Tuesday, June 28, 2022

A Capsule Review of Flare 2022

MadCap’s new releases of Flare seem to fall into two categories, new features like QR codes and HTML5 output or major expansions of existing features. Flare 2022 falls into the latter category in three main areas.

Meta tags – Meta tags are elements that identify a file to help with retrieval or processing. For example, “title” is a meta tag – e.g., “find files whose title contains the word ‘barbecue’”. Flare has long supported meta tags, albeit on a simple level through the Description field on the Topic Properties tab. But 2022 adds a new Meta Tags tab and the ability to better add and control meta tags for SEO (Search Engine Optimization) and for Flare-specific tasks like managing micro content. And as powerful as the new meta tags feature is, it also seems to be a framework for future meta tag feature enhancements.

Micro content – 2022 has some major changes in the micro content feature. These include:

       “Containers” to let you categorize your micro content.

         The ability to tie your micro content to meta tags in order to more finely control what micro content displays under what conditions.

         More control over the “featured snippet” that displays in the results box when users run a search.

         The ability to pull micro content from all the micro content in a project or from selected groups via the new Knowledge Panel feature.

         And more.

Skins – MadCap has modified the Skin editor to change its look and behavior and add new features like proxies for maximum customization. There’s so much going on here that my advice is to read the description in the What’s New section of the help.

What I’ve written above is obviously totally superficial. That said, several broad observations:

·         Mechanically, the new features are easy to use once you know where they are in the interface. MadCap has generally been good with ease-of-use over the years and 2022 is no exception.

·         Conceptually, Flare continues to get increasingly powerful. I’d describe 2022 as equivalent to the original Flare times two, or more, since the micro content is equivalent to creating an entire content stream of its own that can be tied to the traditional topics.

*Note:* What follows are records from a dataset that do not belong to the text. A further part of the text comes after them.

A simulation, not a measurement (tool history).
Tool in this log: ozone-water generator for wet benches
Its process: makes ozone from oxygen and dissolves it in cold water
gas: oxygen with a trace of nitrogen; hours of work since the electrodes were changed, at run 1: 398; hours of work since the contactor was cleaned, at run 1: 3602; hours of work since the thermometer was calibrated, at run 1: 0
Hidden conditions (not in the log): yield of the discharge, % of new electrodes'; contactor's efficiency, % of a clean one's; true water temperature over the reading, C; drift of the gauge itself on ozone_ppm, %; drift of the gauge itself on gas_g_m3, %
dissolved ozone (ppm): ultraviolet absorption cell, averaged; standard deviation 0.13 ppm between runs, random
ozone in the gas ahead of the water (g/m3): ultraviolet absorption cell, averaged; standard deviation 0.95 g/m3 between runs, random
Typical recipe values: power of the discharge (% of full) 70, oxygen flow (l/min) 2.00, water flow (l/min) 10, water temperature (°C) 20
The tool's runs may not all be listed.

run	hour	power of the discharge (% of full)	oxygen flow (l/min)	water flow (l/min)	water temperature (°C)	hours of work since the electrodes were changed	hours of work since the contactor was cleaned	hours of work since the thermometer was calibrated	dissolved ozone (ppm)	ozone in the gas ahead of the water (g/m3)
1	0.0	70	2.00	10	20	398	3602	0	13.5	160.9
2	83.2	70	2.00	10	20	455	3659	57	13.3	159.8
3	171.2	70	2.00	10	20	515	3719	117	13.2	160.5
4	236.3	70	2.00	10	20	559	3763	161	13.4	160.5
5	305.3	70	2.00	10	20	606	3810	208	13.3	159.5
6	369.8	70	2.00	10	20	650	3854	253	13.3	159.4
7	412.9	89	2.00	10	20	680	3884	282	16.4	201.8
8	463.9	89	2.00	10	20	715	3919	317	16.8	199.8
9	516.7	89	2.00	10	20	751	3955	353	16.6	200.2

As with any power features, you don’t have to use these new features. I suspect that many Flare users won’t. They’re overkill for most traditional projects. But if you need to support advanced searching or content segmentation, definitely look at and try out the new features.

·         Managerially (and I know I’m starting to sound like a broken record), winging it on your projects is increasingly infeasible. It’s always been important to plan and document your projects to keep them under control; it’s now absolutely crucial if you use any of these new features. (Blatant sales pitch – see my two-part webinar entitled “Why Documenting Your Project is Crucial to Staying Organized” in the list of recorded webinars at https://www.madcapsoftware.com/resources/recorded-webinars.aspx.)

All in all, an impressive release.

Friday, January 28, 2022

Review of MadCap Flare 2021 r3 and MadCap Central

MadCap just released new versions of Flare (2021 r3) and Central. In this post, I’ll take a brief look at the new features and speculate a bit as to where these tools are going.

The big new feature is the enhanced branching in Flare and Central. If you’re new to branching, imagine that you’re documenting version 2 of a product but you’ve been asked to document new feature X that will be included in a forthcoming version 3. A common way to do this is to copy the version 2 project, rename it version 3, and document new feature X in the version 3 documentation. Easy…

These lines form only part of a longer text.